Monday, February 28, 2022

‘The Room Was Humming Harder . . .’

 by whiteray

The death nine days ago of Gary Brooker of the British group Procol Harum reminded me of this piece I wrote about fifteen years ago. I have a sense that Brooker, despite a career in music and performing that lasted almost fifty years – his last cited contribution at Wikipedia is for some work on a 2005 album by Kate Bush – will be most remembered for being the co-composer, with Matthew Fisher, of “A Whiter Shade Of Pale,” which went to No. 1 in the United Kingdom and to No. 5 in the U.S. in 1967. (I've updated a few things and made a few other changes.)

It was the summer of 1967, and I was doing my normal eight-week stint in summer school, an enrichment program designed to provide kids a chance to learn things they wouldn’t be exposed to during the school year. So, just as I had for the nine months preceding, I spent another two months hauling myself every day to the bus stop a block north of our house and riding the two miles to South Junior High for mornings of enrichment. 

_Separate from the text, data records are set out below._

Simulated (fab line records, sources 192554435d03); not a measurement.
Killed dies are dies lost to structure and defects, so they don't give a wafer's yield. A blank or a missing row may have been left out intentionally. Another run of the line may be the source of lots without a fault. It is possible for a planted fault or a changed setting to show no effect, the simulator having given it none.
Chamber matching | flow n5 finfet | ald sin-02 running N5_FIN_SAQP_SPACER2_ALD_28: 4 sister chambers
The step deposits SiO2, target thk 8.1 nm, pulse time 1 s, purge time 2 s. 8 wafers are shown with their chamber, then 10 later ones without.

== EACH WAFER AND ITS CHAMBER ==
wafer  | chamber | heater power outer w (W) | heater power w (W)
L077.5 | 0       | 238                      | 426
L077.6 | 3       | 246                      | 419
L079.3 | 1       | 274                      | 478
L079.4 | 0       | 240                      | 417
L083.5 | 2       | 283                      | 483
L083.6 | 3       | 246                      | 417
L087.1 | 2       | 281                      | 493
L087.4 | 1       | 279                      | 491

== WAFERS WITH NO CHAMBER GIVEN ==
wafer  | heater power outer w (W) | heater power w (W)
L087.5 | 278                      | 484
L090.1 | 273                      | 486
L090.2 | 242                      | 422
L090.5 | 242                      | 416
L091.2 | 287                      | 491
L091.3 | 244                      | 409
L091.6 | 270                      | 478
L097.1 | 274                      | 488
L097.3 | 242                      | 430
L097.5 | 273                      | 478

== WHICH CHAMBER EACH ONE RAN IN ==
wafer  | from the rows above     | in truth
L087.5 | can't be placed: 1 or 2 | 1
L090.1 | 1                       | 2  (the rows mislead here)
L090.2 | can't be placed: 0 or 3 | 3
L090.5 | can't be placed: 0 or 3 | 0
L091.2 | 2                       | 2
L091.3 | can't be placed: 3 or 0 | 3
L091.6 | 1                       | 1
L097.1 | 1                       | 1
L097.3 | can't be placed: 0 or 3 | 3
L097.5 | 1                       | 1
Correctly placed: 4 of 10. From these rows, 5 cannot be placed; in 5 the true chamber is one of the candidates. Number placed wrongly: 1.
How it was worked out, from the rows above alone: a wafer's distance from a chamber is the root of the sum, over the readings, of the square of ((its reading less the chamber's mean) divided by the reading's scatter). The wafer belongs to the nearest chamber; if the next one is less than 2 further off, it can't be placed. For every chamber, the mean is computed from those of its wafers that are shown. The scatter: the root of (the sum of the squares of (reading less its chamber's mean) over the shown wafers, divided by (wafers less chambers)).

On one of my rides home during that summer, someone had a radio on the bus tuned to one of the two Twin Cities’ Top 40 stations, almost certainly KDWB. This might have been a regular thing, music in the back of the bus, but I’m not sure. What I am certain of is that I listened with the other kids that day as the radio played the strangest-sounding song any of us had maybe ever heard. 

It began with a ponderous and spooky organ solo, with drums and cymbals providing punctuation. And then a reedy voice entered: “We skipped the light fandango, turned cartwheels ’cross the floor . . .” It was, of course, Procol Harum’s “A Whiter Shade Of Pale.” 

We looked at each other, then back at the radio as the voice went on to tell a surreal tale in a setting that combined the ancient world with the medieval, although I doubt that any of us could place it that accurately back then. We just knew it wasn’t in our time: 

We skipped the light fandango
Turned cartwheels ’cross the floor
I was feeling kind of seasick
The crowd called out for more
The room was humming harder
As the ceiling flew away
When we called out for another drink
The waiter brought a tray
 

And so it was that later
As the miller told his tale
That her face at first just ghostly
Turned a whiter shade of pale
 

She said “There is no reason
And the truth is plain to see”
But I wandered through my playing cards
And would not let her be
One of sixteen vestal virgins
Who were leaving for the coast
And although my eyes were open
They might just as well have been closed
 

And so it was that later
As the miller told his tale
That her face at first just ghostly
Turned a white shade of pale 

And so it was . . . 

What did it mean? We had no idea, but it was strange . . . and it was cool. We liked it a lot, even I, who was still a couple of years away from digging very deeply into pop and the Top 40. Over the years, the meaning of the words – written by Keith Reid – has been assessed maybe way too many times. At its website, Procol Harum provides a page with links to various discussions of the song. And there one finds a further link to a discussion of the lyrics, where listeners and fans – who seem to call themselves “Palers” – indulge themselves in deep and far-fetched theorizing. 

The last word on the lyrics, it would seem, comes from the top of that page of theories, where one finds organist Matthew Fisher’s comment from an interview with the BBC: 

“I don’t know what they mean. It’s never bothered me that I don’t know what they mean. This is what I find rather hard, that, especially in America, people are terribly hung up about lyrics and they’ve got to know what they mean, and they say, ‘I know, I’ve figured out what these lyrics mean.I don’t give a damn what they mean. You know, they sound great . . . that’s all they have to do.” 

The song was so odd, so different from anything on radio at the time, that beyond its lyrics, it spawned another discussion: Where did the music come from? Was it a lift from a classical piece? If so, which one? (Something by Bach was always considered most likely.) 

I recall reading a piece about the song that included a quotation from a fellow who at the time was a classical music critic for a London newspaper. He said that he and a colleague spent an entire morning whistling the melody from “A Whiter Shade Of Pale” back and forth to each other before deciding that it probably wasn’t Bach but a theme that sounded very much like his work. 

And that’s pretty much the case. At the Procol Harum website, there’s an excerpt from a 1992 radio interview with Fisher in which he notes that the song certainly refers to two Bach pieces but is nevertheless an original work. Those pieces are “Air For The G String” and the choral piece titled in English “Sleepers, Awake!” For those so inclined, the Procol Harum website also provides a link to Bach expert Bernard S. Greenberg’s formal analysis of “A Whiter Shade Of Pale” and its links to the two Bach pieces. (That analysis is preserved – at least for the time being – at the Internet Archive Wayback Machine.) 

Of course, the other bus riders and I didn’t know all that as we listened for the first time to “A Whiter Shade of Pale” on that bus carrying us home from summer school. It was just a cool song. And it still is.